If you want to couple more than two participants, there are two options: You can combine multiple normal coupling schemes (composition) or you can use a fully-implicit multi-coupling scheme. On this page, we explain both options.

Composition of bi-coupling schemes

preCICE allows us to combine multiple coupling schemes by only specifying them one after the other in the configuration:

<coupling-scheme:parallel-explicit>
  <participants first="MySolver1" second="MySolver2"/>
  ...
</coupling-scheme:parallel-explicit>
<coupling-scheme:parallel-explicit>
  <participants first="MySolver1" second="MySolver3"/>
  ...
</coupling-scheme:parallel-explicit>

For this example, all three participants are executed in parallel to one another, whereas MySolver1 exchanges data with MySolver2 and MySolver3, but not the latter two with each other. To also get an interaction between MySolver2 and MySolver3, add a third coupling scheme.

You can probably imagine that you can do very strange combinations, where most of them have only limited practical relevance. To find out more, you can read Section 4.1.5 in Bernhard’s thesis. Numerically, it only makes sense to either only have explicit schemes or to combine one implicit scheme with several explicit ones. To find out more, you can read this paper. If you want to resolve more than one strong interaction, you need a fully-implicit multi-coupling.

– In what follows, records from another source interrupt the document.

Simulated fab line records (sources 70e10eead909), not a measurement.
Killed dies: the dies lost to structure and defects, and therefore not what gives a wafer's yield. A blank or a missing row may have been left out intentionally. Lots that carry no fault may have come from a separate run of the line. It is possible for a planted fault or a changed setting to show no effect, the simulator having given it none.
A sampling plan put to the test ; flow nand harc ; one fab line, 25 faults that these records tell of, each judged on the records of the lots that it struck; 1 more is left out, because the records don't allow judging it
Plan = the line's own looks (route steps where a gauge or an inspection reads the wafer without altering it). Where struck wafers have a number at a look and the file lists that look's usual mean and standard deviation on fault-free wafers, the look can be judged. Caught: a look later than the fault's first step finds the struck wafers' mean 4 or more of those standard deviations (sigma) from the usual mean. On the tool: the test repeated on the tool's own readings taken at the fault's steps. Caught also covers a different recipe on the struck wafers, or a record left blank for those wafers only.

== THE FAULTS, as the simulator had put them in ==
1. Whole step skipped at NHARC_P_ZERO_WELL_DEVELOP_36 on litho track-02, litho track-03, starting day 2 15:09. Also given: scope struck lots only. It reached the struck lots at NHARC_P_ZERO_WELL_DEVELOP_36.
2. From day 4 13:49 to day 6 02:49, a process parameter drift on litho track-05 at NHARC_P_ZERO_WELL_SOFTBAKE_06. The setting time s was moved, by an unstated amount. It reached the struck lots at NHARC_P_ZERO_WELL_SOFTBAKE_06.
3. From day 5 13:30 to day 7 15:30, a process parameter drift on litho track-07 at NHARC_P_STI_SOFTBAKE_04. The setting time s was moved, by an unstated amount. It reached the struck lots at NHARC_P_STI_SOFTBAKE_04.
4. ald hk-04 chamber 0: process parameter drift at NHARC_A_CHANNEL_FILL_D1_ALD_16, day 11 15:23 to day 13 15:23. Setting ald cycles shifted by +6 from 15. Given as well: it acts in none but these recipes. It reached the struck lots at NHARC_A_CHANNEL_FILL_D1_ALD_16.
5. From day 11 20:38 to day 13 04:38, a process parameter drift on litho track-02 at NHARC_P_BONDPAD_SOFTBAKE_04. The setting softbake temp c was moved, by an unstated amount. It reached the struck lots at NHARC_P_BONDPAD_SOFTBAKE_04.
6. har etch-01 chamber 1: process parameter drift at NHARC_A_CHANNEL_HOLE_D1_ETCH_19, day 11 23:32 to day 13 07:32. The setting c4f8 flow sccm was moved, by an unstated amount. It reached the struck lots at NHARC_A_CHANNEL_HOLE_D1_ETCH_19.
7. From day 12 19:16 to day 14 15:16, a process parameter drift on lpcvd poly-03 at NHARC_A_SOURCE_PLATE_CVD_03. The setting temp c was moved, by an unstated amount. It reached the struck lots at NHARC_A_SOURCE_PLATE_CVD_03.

Fully-implicit multi-coupling

In a fully-implicit multi-coupling, an arbitrary number of solvers are executed in parallel to each other in an implicit fashion.

<coupling-scheme:multi>
  <participant name="MySolver1" control="yes"/>
  <participant name="MySolver2" />
  <participant name="MySolver3" />
  ...
</coupling-scheme:multi>

Exactly one participant needs to take control of the coupling. preCICE computes the convergence measures and the acceleration on this participant.

Data being exchanged between multiple solvers must be configured indentically in terms of data initialization and substeps. All other tags are similar to a normal implicit coupling.

To find out more about multi coupling, you can also read Section 3.8 in Benjamin’s thesis or have a look at the tutorial of multiple perpendicular flaps in a channel.